Facebook expanded a system of vision, language, and speech models designed to open the social network to users who are visually impaired.

What’s new: A Facebook service that describes photos in a synthesized voice now recognizes 1,200 visual concepts — 10 times more than the previous version. Known as automatic alternative text, the system can recognize and explain what’s happening in a picture, including the relative size and position of people and objects, in any of 45 languages.

How it works: Launched in 2016, the system initially learned from hand-labeled data to recognize 100 common concepts, like tree and mountain. Facebook added face recognition the following year, allowing users to opt into a more personalized experience. The new upgrade extends automatic alternative text in several ways:

  • Facebook engineers used a weakly supervised approach to train ResNeXt image recognition models on 3.5 billion Instagram images and 17,000 hashtags that users put with them. Using a similar architecture, they applied transfer learning to train linear classification heads to recognize concepts including selfies, national monuments, and foods like rice and French fries.
  • They used an existing object detection library to build a Fast R-CNN that recognizes the number, size, and position of various items in an image and determines its primary subject.
  • The system starts each description with the humble phrase, “May be…,” and it doesn’t describe concepts that it can’t identify reliably. Users can request extra details, and the model will display a page that itemizes a picture’s elements by their position (top, middle, left, or bottom), relative size (primary, secondary, or minor), and category (people, activities, animals, and so on).
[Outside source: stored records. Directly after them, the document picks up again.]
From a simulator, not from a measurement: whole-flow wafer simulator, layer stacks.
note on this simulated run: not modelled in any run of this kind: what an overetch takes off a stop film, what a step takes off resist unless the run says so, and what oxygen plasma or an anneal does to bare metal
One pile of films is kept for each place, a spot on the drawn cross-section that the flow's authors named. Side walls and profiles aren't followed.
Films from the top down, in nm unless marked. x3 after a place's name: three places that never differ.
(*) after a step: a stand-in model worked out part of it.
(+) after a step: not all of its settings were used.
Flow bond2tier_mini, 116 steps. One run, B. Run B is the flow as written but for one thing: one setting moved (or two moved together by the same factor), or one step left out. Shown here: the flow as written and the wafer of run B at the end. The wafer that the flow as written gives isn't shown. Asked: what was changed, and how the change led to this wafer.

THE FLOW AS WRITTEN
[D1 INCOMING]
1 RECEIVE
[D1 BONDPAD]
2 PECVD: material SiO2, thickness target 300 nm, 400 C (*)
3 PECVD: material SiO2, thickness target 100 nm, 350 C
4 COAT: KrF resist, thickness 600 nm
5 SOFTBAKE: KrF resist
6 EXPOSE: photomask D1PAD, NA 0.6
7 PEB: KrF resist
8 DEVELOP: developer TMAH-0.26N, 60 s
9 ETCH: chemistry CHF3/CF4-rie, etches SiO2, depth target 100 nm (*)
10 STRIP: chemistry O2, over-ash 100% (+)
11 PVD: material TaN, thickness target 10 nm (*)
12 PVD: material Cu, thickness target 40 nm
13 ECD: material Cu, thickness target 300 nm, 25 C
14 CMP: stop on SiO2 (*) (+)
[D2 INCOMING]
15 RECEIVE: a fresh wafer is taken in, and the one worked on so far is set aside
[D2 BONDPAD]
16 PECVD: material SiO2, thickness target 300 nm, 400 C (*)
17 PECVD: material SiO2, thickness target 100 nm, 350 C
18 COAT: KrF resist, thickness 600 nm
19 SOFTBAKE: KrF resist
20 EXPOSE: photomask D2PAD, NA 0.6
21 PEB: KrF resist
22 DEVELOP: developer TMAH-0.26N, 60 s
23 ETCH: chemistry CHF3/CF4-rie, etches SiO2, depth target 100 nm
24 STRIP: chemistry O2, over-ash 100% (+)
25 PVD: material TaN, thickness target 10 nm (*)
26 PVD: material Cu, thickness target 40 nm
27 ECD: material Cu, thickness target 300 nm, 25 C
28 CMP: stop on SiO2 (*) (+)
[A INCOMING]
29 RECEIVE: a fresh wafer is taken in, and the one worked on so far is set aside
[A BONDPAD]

Behind the news: Facebook, along with other popular websites, has struggled with how to serve visually impaired users. Some have complained that the site doesn’t work well with common accessibility equipment like screen readers that speak text aloud. For instance, earlier versions of automated alternative text didn’t inform users when the images it described were advertisements. However, some users have applauded Facebook’s use of face recognition with automatic alternative text, which can tell them when a photo depicts a friend or loved one.

Why it matters: Around 285 million people worldwide are visually impaired and 39 million are blind, the World Health Organization estimates. People who don’t see well are as reliant on information as anyone — and they represent a sizable market.

We’re thinking: Disabled web users in the U.S. file hundreds of lawsuits annually against Internet companies that don’t make their services accessible. Increasingly, online accessibility is recognized as a right, not a privilege.